Joseph O’Neill is a very smart man and an extremely talented writer. In 2008 he garnered critical acclaim for Netherland, one of my favorite recent novels, a powerful book about loss and regaining life after the attacks on 9/11. It is a wonderful work of fiction and and a worthwhile read. I gained a deeper understanding of the book, interestingly enough, from reading O’Neill’s debut work, a much less effective novel called This is the Life. Sometimes inelegant, less polished works provide more insight into an author’s strengths and weaknesses – as well as what good fiction demands.
This is the Life is a first person account from a character names James Jones, a lawyer obsessed with the brilliance of another attorney, Michael Donovan. Donovan is a first rate legal scholar and philosopher. Jones arranges his professional life in orbit of Donovan, but after an apprenticeship he is passed over and relegated to an undistinguished firm. There, Jones toils in gray anonymity until Donovan uses his services in his divorce. The role excites Jones tremendously, allows him to glimpse other aspects of his hero, and eventually leads to a breakdown. Not much happens, all told, as the work ends with Jones very much in a similar place to where he started. What makes the book stand apart is Jones’s narration, which is acute, acerbic, twisted, and very unreliable. As trustworthy as John Dowell (of Ford Madox Ford’s The Good Soldier), Jones’s language has the precision and feeling worthy of Ian McEwan.

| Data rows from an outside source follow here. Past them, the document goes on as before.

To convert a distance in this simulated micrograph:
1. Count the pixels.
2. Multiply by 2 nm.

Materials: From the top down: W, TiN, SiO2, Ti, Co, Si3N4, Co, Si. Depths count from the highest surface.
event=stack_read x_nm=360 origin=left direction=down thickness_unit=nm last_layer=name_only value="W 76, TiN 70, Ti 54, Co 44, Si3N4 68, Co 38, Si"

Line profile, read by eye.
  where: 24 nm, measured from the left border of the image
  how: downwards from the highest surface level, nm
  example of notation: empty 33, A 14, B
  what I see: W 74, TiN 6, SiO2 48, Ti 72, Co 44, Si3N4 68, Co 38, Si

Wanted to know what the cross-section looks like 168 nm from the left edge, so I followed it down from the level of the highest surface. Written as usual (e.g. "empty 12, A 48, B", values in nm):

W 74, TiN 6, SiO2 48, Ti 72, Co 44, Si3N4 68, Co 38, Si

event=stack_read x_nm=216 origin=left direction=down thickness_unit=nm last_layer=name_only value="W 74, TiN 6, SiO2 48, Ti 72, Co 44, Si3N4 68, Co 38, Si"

Why, then, is the novel not as successful? O’Neill wrote it with care, but perhaps more care and planning than integrity. Jones’s overdetermined prose and imagination are engaging, but not nearly exciting enough to pull us through nor creative enough to challenge our expectations. As a character Jones is too developed and not nearly enough real. The other characters in the novel pale in comparison, particularly as seen through the eyes of our washed out milquetoast narrator. The book lacks dramatic balance, so to speak, and as a consequence wanders.
Further, O’Neill does not really know what to do with what might be the book’s most salient characteristic – English law and the life of an English lawyer. Is is, after all, what the “life” is about – working in the law – and despite the relationships, Jones’s character and life is firmly grounded in things legal. O’Neill himself is a solicitor, or was a solicitor while writing the novel. It is possible that he wrote the book as a means of escape from his own life as a lawyer, and in so doing did not want the law to be the book’s focus. In many ways the law is at the heart of the book. O’Neill’s ambivalence with the law is the novel’s ambivalence, too, and that, ultimately, is what keeps this work of fiction from becoming serious literature.